It's a peculiar problem with the shift rod. It has a hole in the shift rod and a hole in the actuator that have to line up. They are lined up perfectly. I was really surprised to see these two error codes thrown.
The neutral light is lit when I turn the key on. When I manually move the shift rod to simulate shifting gears, It registers on the dash that it's changing gears. When the shift rod comes to it's natural position after shifting, the holes are lined up showing that it's adjusted properly.
Re: SH__37 issue with the YCCS bikes
Posted: Mon Sep 07, 2020 12:29 am
by Brodie
Jeff
Right off the top of my head I can think of a couple of things – the basics…
Did you have more than these two electrical connectors undone? Perhaps you got them mixed up with another system.
Check that you didn’t pinch a wire, or pig tail.
These two alarms happened since you worked on this system. Before digging deeper into the bike, taking more things apart, keep working on this, perhaps even removing the shift actuator again to verify it is indeed reassembled correctly.
Most importantly, check that the center punch marks align on the shift actuator output shaft and linkage arm.
There is a limited amount of rotation on this unit. The shift drum mechanism return springs cause the linkage to return to center when at rest. If its off one spline tooth, and the alignment holes are in sync, then SH__51 is thrown. If its off several spline teeth, then it’s possible that the sensor voltage is out of range (<.5v or >4.5v), thereby throwing SH__19; my guess being it should be sensing 2.5v when at rest.
BTDT with SH__51.
Hope this helps.
Brodie
Re: SH__37 issue with the YCCS bikes
Posted: Mon Sep 07, 2020 4:57 am
by Brodie
raYzerman wrote: ↑Sun Sep 06, 2020 8:36 pm
Gear position switch (AKA Neutral Switch) is located above the shifter linkage…
… Black oval looking thing with a protected wire coming out of it, headed toward the rear of the engine.

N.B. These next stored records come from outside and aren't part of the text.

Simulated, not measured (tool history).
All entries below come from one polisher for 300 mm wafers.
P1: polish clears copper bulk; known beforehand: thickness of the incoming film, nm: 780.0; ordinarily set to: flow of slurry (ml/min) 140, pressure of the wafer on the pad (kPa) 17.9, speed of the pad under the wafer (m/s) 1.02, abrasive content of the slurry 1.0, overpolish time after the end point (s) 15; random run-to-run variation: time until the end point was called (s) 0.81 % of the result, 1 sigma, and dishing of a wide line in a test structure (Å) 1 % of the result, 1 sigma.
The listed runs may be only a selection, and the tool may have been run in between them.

Service manual page 8-203 item 11.
Ray, you forget, this is the Advanced Edition FJR being discussed. If you open your ‘06 service manual to page 8-207 you will see that the primitive gear position sensor on your bike has been replaced with a more refined system – item 10 Neutral Switch, and item 12 YCC-S speed sensor.
Good guess though.
Brodie
Re: SH__37 issue with the YCCS bikes
Posted: Mon Sep 07, 2020 6:08 am
by Brodie
Jeff
Once again, this is a thread documenting my journey trying to track down and correct the root cause for the SH__37 fault code. If I recall correctly, your complaint is the delayed shift behavior. In my experience it is caused by air in the hydraulic clutch line. I have induced it to several degrees from a slight delay, to a shudder from a standing stop, simply by introducing more and more air in the line.
If you note, several posts above, I have pictured the original clutch slave cylinder from my high mileage '08. It's a large diameter, short throw piston, which tends to be side loaded. Through the years and miles the bore had become scored to the point where the clutch fluid piston seal was letting trace amounts of air into the system. It got so bad that a thorough bleed would only last a day or two.
Out of frustration I replaced the hydraulic circuit with fresh OEM parts from Partzilla. Thats a new slave cylinder, a master cylinder rebuild kit, and a fresh hose connecting them. Up until just recently the delayed shift went away. After about 8 months, I think it's time to bleed the system again as the occasional delayed shift is back along with a momentary clutch stumble when accelerating from a standing stop. The slave cylinder was easy to get to, and I believe the master cylinder can be removed with the swing arm in place, however, the hydraulic hose replacement necessitated digging it all out.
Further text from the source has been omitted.